Dear President Obama:
Please be blunt about Roger Goodell. Just say something like, “If I were in the NFL, and I knew that man handled domestic violence incidents that way, I would feel disgusted near him and couldn’t stand the thought of him as my boss.”
I realize we are in a strange world when it comes to the bully pulpit. The rhetorical power of the Presidency has been abused for years. A fragmented, too-partisan America for which we are all to blame means that your speaking can make some problems worse.
I know you won’t make this problem worse, but my thought requires some extended commentary. The more complicated problems you face stem from an American public that doesn’t really understand prudence. I don’t say this to be snobby – this open letter attests that I am way too moralistic, rambling, and idealistic. I fully grant that I can’t appreciate my own critique, if I’m right.
It just seems to me that we don’t want to accept the mistakes and messy situations that result from trying to be prudent. This is perennial, to be sure. I’ve got a few friends who think the very first Gulf War was launched because George H.W. Bush was going to make bazillions off of oil. Oil is obviously a factor in why we get involved in such things, but worries about global stability after the Cold War seems a reasonable explanation, at the least.
We’d rather embrace the more reductive explanation, because we’re the true believers. If we act rightly, pray rightly, think rightly, we will be rewarded in this life. War is obviously a bad thing; the justice of one’s cause can never be pure. While we might not know a thing about policy or the trade-offs that everyday life requires, we know war is bad. We know we’re jeopardizing our future if we go to it willingly.
Again, all of us believe in this trifecta: right thinking, right action, right result. It animates the utopian anti-war Left and some of the worst lecturers about poverty on the Right, but they are only the most visible believers. The rest of America thinks this way, too, and the funny thing is that it has made us less moral. We’re not sensitive to the concerns of others; we don’t pay attention when others cry for help; we’re cynical about moral rhetoric generally; we pick our echo chambers and stay there. Our lack of unity is no accident. Since many of us are not in the best economic condition – that “right result” is lacking – right thinking and right action must be in short supply with everyone else. To be sure, we beat ourselves up a lot. It’s a lot harder to be confident when one doesn’t feel one can produce anything.
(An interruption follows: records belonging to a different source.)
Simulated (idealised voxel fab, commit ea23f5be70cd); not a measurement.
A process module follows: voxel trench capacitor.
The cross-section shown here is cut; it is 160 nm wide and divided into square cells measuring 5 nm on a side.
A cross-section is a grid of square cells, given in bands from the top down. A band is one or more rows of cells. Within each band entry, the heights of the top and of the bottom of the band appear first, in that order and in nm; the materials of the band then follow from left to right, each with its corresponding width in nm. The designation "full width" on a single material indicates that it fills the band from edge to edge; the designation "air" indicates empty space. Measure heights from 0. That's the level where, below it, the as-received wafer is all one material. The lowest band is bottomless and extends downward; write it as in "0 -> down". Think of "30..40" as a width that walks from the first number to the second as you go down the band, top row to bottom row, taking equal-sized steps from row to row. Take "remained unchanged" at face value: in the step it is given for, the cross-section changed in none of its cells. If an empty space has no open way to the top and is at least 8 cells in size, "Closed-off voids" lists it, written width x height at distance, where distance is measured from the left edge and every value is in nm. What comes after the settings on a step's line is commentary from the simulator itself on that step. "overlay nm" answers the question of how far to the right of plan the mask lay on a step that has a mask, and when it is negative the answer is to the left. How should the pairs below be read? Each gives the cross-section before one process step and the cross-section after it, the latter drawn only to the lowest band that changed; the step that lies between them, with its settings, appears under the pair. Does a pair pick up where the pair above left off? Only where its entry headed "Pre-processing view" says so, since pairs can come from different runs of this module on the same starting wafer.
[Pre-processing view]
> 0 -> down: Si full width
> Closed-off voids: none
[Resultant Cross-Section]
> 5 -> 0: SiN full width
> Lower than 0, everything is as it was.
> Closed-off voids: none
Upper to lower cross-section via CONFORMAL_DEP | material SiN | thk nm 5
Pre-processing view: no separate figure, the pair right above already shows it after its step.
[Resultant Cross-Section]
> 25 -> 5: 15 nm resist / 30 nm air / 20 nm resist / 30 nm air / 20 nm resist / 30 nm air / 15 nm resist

That’s the climate you’re working with. It indirectly leads, as it did today, to two people I know privately reinforcing each other’s idea that “this Ray Rice thing is none of our business. She’s still with him.” Right, a woman getting knocked unconscious in an elevator is none of our business. That makes perfect sense, in hell. We’re not allowed to talk about moral issues because no one has moral authority. People beating the hell out of each other is totally fine as long as we make money and take what we’re given. The “right result” (here: “right” with no sense of “justice”) dictates right action and thinking, as people actually getting what is good for them is in short supply, and people feeling they’re getting lectured at is in large supply.
This is a stupid, awful climate, but it can be confronted directly. There are some things which are beyond debate, like domestic violence. If confronted, those who feel lectured at have to actually defend the lowest form of life on Earth, and if you call them out, they have to do this on larger platforms than Facebook.
Shame is a powerful tool which we don’t use enough nowadays. The funny thing about shame is that it works best when one doesn’t really have to argue for it. Pretty much everyone knows Roger Goodell is a national disgrace. If you call him out on it, you’re fine and you’ll get the right result, one that is actually just. We can work our way back to the more complicated moral issues, the ones dividing us, from that starting point. But it is important we start somewhere.